Contractors should look to non-traditional ‘niche’ areas to counteract the forecast fall in construction activity, economists have said.

Overall activity across the construction sector is set to fall by 0.5 per cent in 2011 and by a further 2.8 per cent in 2012, according to the latest forecasts from the Construction Products Association.

The outlook for this year has improved slightly compared with the CPA’s survey three months ago, when it predicted activity in 2011 would fall by 0.8 per cent. But the forecast for 2012 has worsened from a predicted drop of 2 per cent in the last survey.

However, alongside the pessimism there are areas where contractors can find opportunities for new work.

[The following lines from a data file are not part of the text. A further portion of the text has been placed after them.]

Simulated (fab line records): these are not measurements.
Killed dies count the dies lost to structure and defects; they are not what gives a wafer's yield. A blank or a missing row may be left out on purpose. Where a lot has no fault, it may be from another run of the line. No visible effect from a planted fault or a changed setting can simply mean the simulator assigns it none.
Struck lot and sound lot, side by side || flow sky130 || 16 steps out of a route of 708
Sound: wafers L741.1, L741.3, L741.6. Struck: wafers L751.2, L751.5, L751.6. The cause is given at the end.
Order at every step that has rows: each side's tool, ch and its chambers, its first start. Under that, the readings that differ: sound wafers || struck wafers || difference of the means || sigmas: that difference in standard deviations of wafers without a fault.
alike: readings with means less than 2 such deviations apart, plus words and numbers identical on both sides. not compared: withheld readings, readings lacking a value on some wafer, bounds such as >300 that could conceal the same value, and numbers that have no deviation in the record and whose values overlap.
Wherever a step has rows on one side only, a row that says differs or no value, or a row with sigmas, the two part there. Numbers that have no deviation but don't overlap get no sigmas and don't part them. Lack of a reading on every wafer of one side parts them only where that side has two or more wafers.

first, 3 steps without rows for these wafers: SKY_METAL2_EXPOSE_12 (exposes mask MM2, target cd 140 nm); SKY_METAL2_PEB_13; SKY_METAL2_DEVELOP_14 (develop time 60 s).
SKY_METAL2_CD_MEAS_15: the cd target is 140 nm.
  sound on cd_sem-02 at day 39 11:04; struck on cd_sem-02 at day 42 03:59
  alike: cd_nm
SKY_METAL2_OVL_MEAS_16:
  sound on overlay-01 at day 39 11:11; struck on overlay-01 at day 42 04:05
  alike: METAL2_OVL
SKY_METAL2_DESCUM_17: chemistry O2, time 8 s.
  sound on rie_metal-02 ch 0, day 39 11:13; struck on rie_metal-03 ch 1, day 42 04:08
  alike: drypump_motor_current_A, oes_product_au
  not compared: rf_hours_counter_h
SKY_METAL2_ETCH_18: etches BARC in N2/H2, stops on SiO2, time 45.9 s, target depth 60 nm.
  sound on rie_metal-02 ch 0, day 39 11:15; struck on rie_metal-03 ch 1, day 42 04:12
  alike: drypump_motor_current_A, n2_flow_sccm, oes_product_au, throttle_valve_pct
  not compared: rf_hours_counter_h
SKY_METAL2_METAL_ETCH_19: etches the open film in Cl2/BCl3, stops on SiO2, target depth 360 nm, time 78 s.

The commercial office market is looking promising, with expected growth of 3.5 per cent this year, 10 per cent in 2012 and 18 per cent in 2013, according to the CPA forecasts.

This effect will be regional, as 40 per cent of the total office market is within central London, said CPA economics director Noble Francis (pictured).

Construction jobs following from investment in the electricity sector could also provide opportunities, he said.

The energy sector is set to grow by 14.5 per cent this year, 15.5 per cent the year after and 22.5 per cent in 2013.

“Energy opportunities are rife due to the planned nuclear power station activity and wind farms,” Dr Francis said.

“But while a lot of the work here will be in the power station infrastructure, there are potential opportunities in the buildings surrounding it, as these stations will need operational support.”

Dr Francis said construction companies should look for opportunities in growing subsectors, as there was no reason why they could not move into these areas just because they do not traditionally operate in them.

Looking beyond the obvious types of work within these areas could present opportunities.

“Contractors should look to move into these growing sectors, as there are niches within them where they can find work.

“Projects such as those planned by Network Rail, for example, are not just about track building.

“A lot of it is major station refurbishment and that is high value output,” he said.

Meanwhile, the latest research from industry economists Experian stated that employment prospects for the industry - which have now fallen every month since January 2008 - remained ‘gloomy’.

The employment index was at 33, a drop of three points on the previous month and the lowest since May 2009.